How do you have a conversation that involves historically significant murders, Stan Lee telling convention promoters to back off, Jonathan Silverman’s father, and Taylor Swift? You invite Danny Fingeroth to talk about his latest biography. That’s how!
Danny Fingeroth started working in comics back in the days when superheroes were pretty much the only game in town and he built a career of delivering high quality comics through his writing and editing. He is well remembered for creating the fan-favorite character Darkhawk and a long run writing Dazzler as well has his excellent work editing books like Spectacular Spider-Man, The New Warriors, and more. In recent years, he has produced some excellent books about comics and comics history including A Marvelous Life, The Amazing Story of Stan Lee, the acclaimed biography of Stan Lee.
Jack Ruby: The Many Faces of Oswald’s Assassin is the newest book from Danny Fingeroth and will be released on November 21, 2023. The book explores one of the central figures to a touchstone event in the lives of an entire generation. We spoke with Danny about his motivation for writing such a book and what he discovered in through his writing process. We also managed to squeeze in a word or two about his career in comics and as a prose writer.
The entire interview is on our YouTube channel and streamable below:
The solicitation for the Jack Ruby is below and the book is available for preorder now on Amazon:
Jack Ruby changed history with one bold, violent action: killing accused presidential assassin Lee Harvey Oswald on live TV two days after the November 22, 1963, murder of President John F. Kennedy. But who was Jack Ruby—and how did he come to be in that spot on that day?

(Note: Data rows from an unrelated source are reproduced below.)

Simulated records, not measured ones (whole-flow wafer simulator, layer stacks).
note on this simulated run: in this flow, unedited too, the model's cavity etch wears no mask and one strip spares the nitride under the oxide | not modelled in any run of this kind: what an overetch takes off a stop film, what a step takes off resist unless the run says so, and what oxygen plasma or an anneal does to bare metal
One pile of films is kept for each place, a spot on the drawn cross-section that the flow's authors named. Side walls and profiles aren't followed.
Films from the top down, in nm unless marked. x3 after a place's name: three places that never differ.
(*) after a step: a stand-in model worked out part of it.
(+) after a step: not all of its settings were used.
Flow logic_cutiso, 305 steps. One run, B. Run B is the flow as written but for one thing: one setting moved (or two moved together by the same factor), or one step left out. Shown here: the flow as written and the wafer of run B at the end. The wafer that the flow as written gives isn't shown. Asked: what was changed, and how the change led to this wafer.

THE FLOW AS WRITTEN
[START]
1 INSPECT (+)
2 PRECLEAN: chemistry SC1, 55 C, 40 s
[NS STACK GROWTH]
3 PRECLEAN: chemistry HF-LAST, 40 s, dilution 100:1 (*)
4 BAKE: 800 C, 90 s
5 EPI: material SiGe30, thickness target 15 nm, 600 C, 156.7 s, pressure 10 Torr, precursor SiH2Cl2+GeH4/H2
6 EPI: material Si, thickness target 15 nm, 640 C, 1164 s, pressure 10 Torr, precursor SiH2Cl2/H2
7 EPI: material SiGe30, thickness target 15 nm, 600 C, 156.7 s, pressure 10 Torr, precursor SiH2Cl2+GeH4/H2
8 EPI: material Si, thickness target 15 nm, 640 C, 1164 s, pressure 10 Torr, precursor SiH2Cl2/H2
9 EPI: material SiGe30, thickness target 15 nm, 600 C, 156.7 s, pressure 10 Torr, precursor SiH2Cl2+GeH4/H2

As we approach the sixtieth anniversaries of the murders of Kennedy and Oswald, Jack Ruby’s motives are as maddeningly ambiguous today as they were the day that he pulled the trigger.
The fascinating yet frustrating thing about Ruby is that there is evidence to paint him as at least two different people. Much of his life story points to him as bumbling, vain, violent, and neurotic; a product of the grinding poverty of Chicago’s Jewish ghetto; a man barely able to make a living or sustain a relationship with anyone besides his dogs.
By the same token, evidence exists of Jack Ruby as cagey and competent, perhaps not a mastermind, but a useful pawn of the Mob and of both the police and the FBI; someone capable of running numerous legal, illegal, and semi-legal enterprises, including smuggling arms and vehicles to both sides in the Cuban revolution; someone capable of acting as middleman in bribery schemes to have imprisoned Mob figures set free.
Cultural historian Danny Fingeroth’s research includes a new, in-depth interview with Rabbi Hillel Silverman, the legendary Dallas clergyman who visited Ruby regularly in prison and who was witness to Ruby’s descent into madness. Fingeroth also conducted interviews with Ruby family members and associates. The book’s findings will catapult you into a trip through a house of historical mirrors.
At its end, perhaps Jack Ruby’s assault on history will begin to make sense. And perhaps we will understand how Oswald’s assassin led us to the world we live in today.